Mirror of Justice

A blog dedicated to the development of Catholic legal theory.
Affiliated with the Program on Church, State & Society at Notre Dame Law School.

Friday, June 29, 2012

The Supreme Court's Health Care Ruling: Preserving the Individual as Sovereign, Rather Than Subject of Government

If the Affordable Care Act (ACA) had to be upheld by the Supreme Court, I am grateful that its survival turned on the line drawn by Chief Justice Roberts.  Chief Justice Roberts found the statute's individual mandate to purchase insurance –- a direct federal directive to take individual action rather than a regulation of preexisting individual action –- to falter when held against the Commerce Clause and the Necessary and Proper Clause.  Nonetheless, under Chief Judge Roberts's analysis, the mandate passes muster when alternatively conceived of as a tax (even though Congress and the President denied that the ACA included any tax increase).

Many other scholars, lawyers, and pundits, both on the Mirror of Justice and elsewhere, have and will comment further on the text, history, and precedents pertinent to the Commerce Clause and Necessary and Proper Clause challenges to the statute, as well as the practical implications of the ruling for health care and public policy into the future.

Reading the opinions in NFIB v. Sebelius, I instead found myself searching for the Court's guidance on a broader and deeper, even venerable, philosophical question that has persisted since the founding of the Republic (and earlier) -– the right and proper relationship of the individual to the State.  Resonating with me was a passage from the jointly-authored dissent (which actually was part of the majority that found the individual mandate beyond congressional power under the Commerce Clause).  In refusing along with Chief Justice Roberts to read the Commerce Clause as authorizing “the Federal Government to regulate all private conduct,” the four-justice joint dissent warned that to hold otherwise would “make mere breathing in and out the basis for federal prescription and to extend federal power to virtually all human activity.”

In a decision from nearly a century-and-a-half ago, United States v. Lee, 106 U.S. 196 (1882), the Supreme Court emphasized the very different understanding of the place of the individual in a political society that prevailed in the United States from that which had prevailed in monarchical Europe before the American Revolution.  In the United States, “the people” are “sovereign.”  By contrast, under the British Crown, the Court observed, people are “called subjects.”

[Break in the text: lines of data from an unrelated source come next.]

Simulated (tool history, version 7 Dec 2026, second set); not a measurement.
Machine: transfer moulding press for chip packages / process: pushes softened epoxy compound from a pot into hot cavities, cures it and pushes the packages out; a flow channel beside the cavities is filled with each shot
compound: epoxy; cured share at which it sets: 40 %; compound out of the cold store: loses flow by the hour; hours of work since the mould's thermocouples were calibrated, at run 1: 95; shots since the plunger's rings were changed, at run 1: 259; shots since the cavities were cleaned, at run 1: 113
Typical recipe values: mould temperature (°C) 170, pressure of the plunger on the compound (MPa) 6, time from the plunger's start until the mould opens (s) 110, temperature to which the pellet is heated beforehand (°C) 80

If the Court had upheld the individual mandate to purchase insurance as a proper regulation under the Commerce Clause, the federal government would have been affirmed as having the power to impose an affirmative duty on a person, not because of any action taken by that person, but simply because the person lives inside the borders of the United States.  If the federal government were permitted to exercise such direct power over a person based on that person’s mere existence, it would be difficult to avoid the conclusion that this person had been relegated into a mere “subject” of that government.  By virtue of being born, each person would become the proper subject of intrusive governmental direction.  Government would be the first principle in all matters, the first actor of that society.

If the people are sovereign, then they must be understood to precede government.  In the United States, the government proceeds from the people and is directed by the people.  Government must have power to act, within crucial limits, for the common good of the people.  But the federal government does not assume immediate power at the moment of birth and regardless of actions and choices affirmatively undertaken by that person.

To be sure, the individual mandate in the ACA survives, but in an alternative guise that I hope and believe may prove to be more than the simple clothing of a statutory provision in different garb.  Whether or not one is persuaded that Congress imposed a tax in constitutional effect when it expressly denied doing so, the power to tax individuals based on income -– and the ACA does vary the “tax” based on the income of those who have not purchased insurance -- has been constitutionally conferred on the federal government by the Sixteenth Amendment.  And, looking beyond the ACA, it is hard to envision many other attempts by Congress to directly regulate individuals by virtue of their mere existence that could be formulated as a tax and enforced as a tax.  Thus, the Court's approval of the ACA mandate as the equivalent of a tax is probably a ticket good for this ride only.  And that’s a good thing, or as good a thing as one could hope for if the ACA were to be upheld.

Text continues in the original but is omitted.